If you have started saving for one or more of these already, that is fantastic. However, financial experts advice that you should have a balanced savings plan. Doing so will allow you to enjoy today while preparing for retirement. If your financial future is crucial to you, consult a financial advisor (such as Portafina) before making any decisions is highly suggested.
You might well have asked yourself this, especially during economic uncertainty or when money is scarce. However, money plays a massive role in your life, so saving money today can help you later on.
For instance, knowing you have enough set aside to cover significant events, unexpected emergencies, and the occasional luxury will give you more financial freedom and less stress.
How best to save your money?
Many people find saving challenging, not because they don’t have the money, but because they don’t understand how to save. Saving doesn’t have to be hard work, and it is much easier if you follow a few basic principles.
1. Be Realistic About Your Goals
Everyone has differing incomes and spending habits. Therefore, it is reasonable that everyone should have different savings goals. It is pointless trying to match the savings of someone else, as their circumstances are different from yours. Instead, create realistic and achievable savings goals for yourself. Doing so means you are more likely to turn your savings into a long-term habit.
2. Save Little and Often
Part of setting realistic savings goals is to save smaller amounts more frequently. Doing so will remove the pressure of finding large amounts of money to save. Also, the small chunks of money will grow to make a considerable difference in your life over time.

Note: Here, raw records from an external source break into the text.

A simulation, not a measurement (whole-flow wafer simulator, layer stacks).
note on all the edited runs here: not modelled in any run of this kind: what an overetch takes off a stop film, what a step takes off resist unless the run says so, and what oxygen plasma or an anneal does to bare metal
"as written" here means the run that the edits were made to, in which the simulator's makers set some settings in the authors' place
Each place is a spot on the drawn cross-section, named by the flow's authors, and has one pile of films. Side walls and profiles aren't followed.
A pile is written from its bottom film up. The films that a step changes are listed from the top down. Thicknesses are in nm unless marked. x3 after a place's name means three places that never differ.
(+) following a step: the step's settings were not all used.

3. Become a Bit More Stingy
There is no shortage of opportunities to spend your money. Nights out, new clothes, and ever-increasing costs all compete for your earned money. Try using voucher and price-comparison sites to find deals and discounts. Doing so will provide you with additional money to put into your savings.
4. Utilise the Power of Money Pots
Compartmentalising your money into separate pots gives you greater visibility of your spending and enables you to save more efficiently. A good starting point is establishing one pot for everyday spending, another for emergencies, and a third for your savings. Later, we will discuss the best accounts for these money pots.
5. Adopt the Payday Savings Rule
Having decided on your savings goals, it’s time to allocate money to your savings fund. To help maintain your savings habit, you should adapt the payday savings principle. With this, you transfer money to your savings as soon as your pay arrives in your bank account. If you do, it will ensure you don’t have the opportunity to spend this money on other things.
Where to save your money?
We briefly mentioned money pots above, so let’s go into them in more depth. Here are some of the money pots we recommend to help you save.
1. Your Everyday Spending Pot
This pot is for the money you use for everyday spending on food, bills, and other monthly expenses. As the name suggests, you need daily access to these funds. Therefore, you must put them somewhere without restrictions on withdrawals. Current accounts are an excellent location, but you are unlikely to accrue any interest with these.
You might consider subdividing your everyday spending pot into separate ones such as food, travel, utilities, entertainment, and so on. You can then establish direct debits for your regular payments and maintain a pot of cash for those more sporadic spending.
2. Your Savings Pot
Short-term savings are excellent for covering more significant financial outlays such as large appliances, holidays, wardrobe updates, and big events. Savings accounts are the obvious location for these funds, as you will receive decent interest rates. However, some savings accounts have restrictions. As such, if you feel you’ll need speedy access to your money, you should ensure you find a suitable account.
3. Your Emergency Funds Pot
Many people choose to cover emergencies with their savings. However, if you aspire to use this money for something specific, spending it on an emergency could jeopardies your plans.
Therefore, you should consider establishing a separate emergency pot. Ideally, this money pot will be large enough just to sustain your living expenses for three months minimum. However, please don’t feel that you need to find this money immediately, as you can grow it gradually.
4. Your Retirement Funds Pot
Your retirement funds pot is crucial for income when you stop working. A pension is likely to make up a significant proportion of your retirement fund, and the good news is you’ve probably already got one.
Auto-enrolment, introduced by the government in 2015, means that all employees age 22 and over, and earning at least £10,000 a year, must be enrolled in a workplace pension scheme by their employer.
With workplace pension schemes, 4% of your salary gets paid directly into your pension. Another 1% is put in by tax relief, and your employer contributes 3%. The money you receive in tax relief and employer contributions is effectively free. Therefore, if you were to opt-out of the workplace pension scheme, it would be the equivalent of turning down a pay rise.
Personal pensions are a crucial part of retirement income, particularly with the demise of final salary pensions. Although such schemes promised a guaranteed income for the remainder of your life, they were costly to run. Therefore, very few companies operate them today.
Part of your retirement income will include the state pension. The full amount of this benefit currently is £179.60 per week. Although this is an excellent supplement to your retirement fund, it is unlikely to sustain your lifestyle on its own. After all, it is equivalent to a salary of £9339.20 per year. Therefore, if this is your only plan for retirement finance, you may need to have a rethink.
There are various pension schemes available from different pension providers. You should understand that not all pension schemes are the same. Some providers offer low fees and have an impressive performance record. On the other hand, others levy high charges while showing below-average results and performance.